Now, Amen said, she is hearing of area residents who no longer want to vote for Biden, or are considering voting third-party in 2024.

“We have been loyal to our parties, worked hand in hand with leadership, and worked tirelessly to ensure Muslims and Arabs would have a voice and have a seat at the table,” Amen said. “[But] these elected officials will come to our community, pander to us, sit and tell us lies, and go around and stab you in the back.”

A poll released Tuesday by the Arab American Institute found that 17 percent of Arab American voters said they would support President Joe Biden if the election were held today. That number was 59 percent in 2020, according to the institute. The survey, conducted Oct. 23 to 27, also found Biden’s approval rating among Arab Americans dropped to 29 percent, from 74 percent in 2020.

The negative drops are directly tied to Arab Americans’ views of Biden’s response to the Oct. 7 outbreak of violence between Hamas and Israel, the Institute says. 

Nada Al-Hanooti, who lives in Dearborn, said she’s heard of residents planning to abstain from voting, which could undo the work she and others have done to register thousands of Muslims to vote. Al-Hanooti is executive director of Emgage Michigan, an advocacy group that registers Muslim Americans to vote.

“We did a lot of work to elect Biden in Michigan,” Al-Hanooti said, adding that Emgage tracked 145,000 Muslim voters in Michigan during the 2020 presidential election year. Biden narrowly won Michigan against former President Donald Trump in 2020 by less than 155,000 votes. “That just proves Biden needs the Muslim vote to win.”

“Our community is taking good notes, because when it comes time to cast their ballot, they’ll be looking at who’s been supportive,” Al-Hanooti said.

Al-Hanooti is now having conversations with elected leaders at the local and state levels, as well as Michiganders in Washington, in an effort to emphasize the importance of her community’s vote and support.

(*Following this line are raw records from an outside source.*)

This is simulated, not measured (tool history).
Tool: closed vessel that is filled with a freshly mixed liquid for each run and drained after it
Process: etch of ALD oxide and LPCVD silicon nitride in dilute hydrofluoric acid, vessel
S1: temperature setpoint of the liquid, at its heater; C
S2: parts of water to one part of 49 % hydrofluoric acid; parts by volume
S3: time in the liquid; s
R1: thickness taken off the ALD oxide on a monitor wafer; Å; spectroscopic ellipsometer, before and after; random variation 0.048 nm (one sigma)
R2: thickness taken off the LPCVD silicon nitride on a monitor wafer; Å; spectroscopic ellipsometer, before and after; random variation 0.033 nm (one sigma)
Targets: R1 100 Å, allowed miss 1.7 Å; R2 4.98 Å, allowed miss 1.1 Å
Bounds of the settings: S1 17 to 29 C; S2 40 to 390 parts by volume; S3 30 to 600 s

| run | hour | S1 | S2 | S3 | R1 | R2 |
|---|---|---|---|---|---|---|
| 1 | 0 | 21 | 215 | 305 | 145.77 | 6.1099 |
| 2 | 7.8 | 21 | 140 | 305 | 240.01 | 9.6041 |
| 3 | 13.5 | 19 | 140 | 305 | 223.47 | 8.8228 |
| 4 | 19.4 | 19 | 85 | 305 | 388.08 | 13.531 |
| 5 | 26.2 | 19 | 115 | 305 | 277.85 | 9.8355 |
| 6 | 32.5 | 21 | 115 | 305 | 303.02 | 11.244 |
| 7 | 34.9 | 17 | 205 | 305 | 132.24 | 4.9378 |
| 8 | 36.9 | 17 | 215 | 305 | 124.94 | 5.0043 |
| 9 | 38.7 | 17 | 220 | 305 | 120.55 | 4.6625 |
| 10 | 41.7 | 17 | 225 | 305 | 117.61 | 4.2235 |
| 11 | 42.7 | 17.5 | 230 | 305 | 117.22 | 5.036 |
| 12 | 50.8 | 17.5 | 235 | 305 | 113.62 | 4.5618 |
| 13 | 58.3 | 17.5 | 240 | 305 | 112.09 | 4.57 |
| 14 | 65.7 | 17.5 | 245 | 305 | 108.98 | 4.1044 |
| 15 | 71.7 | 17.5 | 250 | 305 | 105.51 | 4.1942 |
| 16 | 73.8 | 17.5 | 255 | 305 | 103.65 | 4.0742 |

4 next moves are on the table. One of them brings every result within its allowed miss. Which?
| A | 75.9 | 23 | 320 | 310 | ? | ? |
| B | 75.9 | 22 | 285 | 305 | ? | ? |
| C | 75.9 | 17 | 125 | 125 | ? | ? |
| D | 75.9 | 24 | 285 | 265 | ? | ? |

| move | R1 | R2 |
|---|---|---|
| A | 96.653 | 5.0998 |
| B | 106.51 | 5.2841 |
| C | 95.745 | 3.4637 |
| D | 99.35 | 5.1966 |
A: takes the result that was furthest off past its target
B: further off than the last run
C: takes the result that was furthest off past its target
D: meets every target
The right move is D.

Protest outside Capitol Building to demand cease-fire in Gaza

Rep. Rashida Tlaib (D-Mich.) takes part in an Oct. 18 demonstration to advocate for a halt in hostilities in Gaza. It was organized with the attendance of multiple Jewish groups outside the Capitol Building in Washington, D.C. Photo by Celal Gunes/Anadolu via Getty Images

Democratic Rep. Rashida Tlaib, who represents parts of Detroit and Dearborn and is the only Palestinian American in Congress, drew ire from some of her colleagues when she released a statement saying that the path to Palestinian liberation is “lifting the blockade, ending the occupation, and dismantling the apartheid system that creates the suffocating, dehumanizing conditions that can lead to resistance.”

Democratic Rep. Shri Thanedar, who also represents parts of Detroit, criticized Tlaib’s statement in an interview with Jewish Insider. Thanedar called out Tlaib for referring to the violence in Israel as “resistance,” and saying that  “we don’t need such hate and bigotry and antisemitism in the halls of Congress.”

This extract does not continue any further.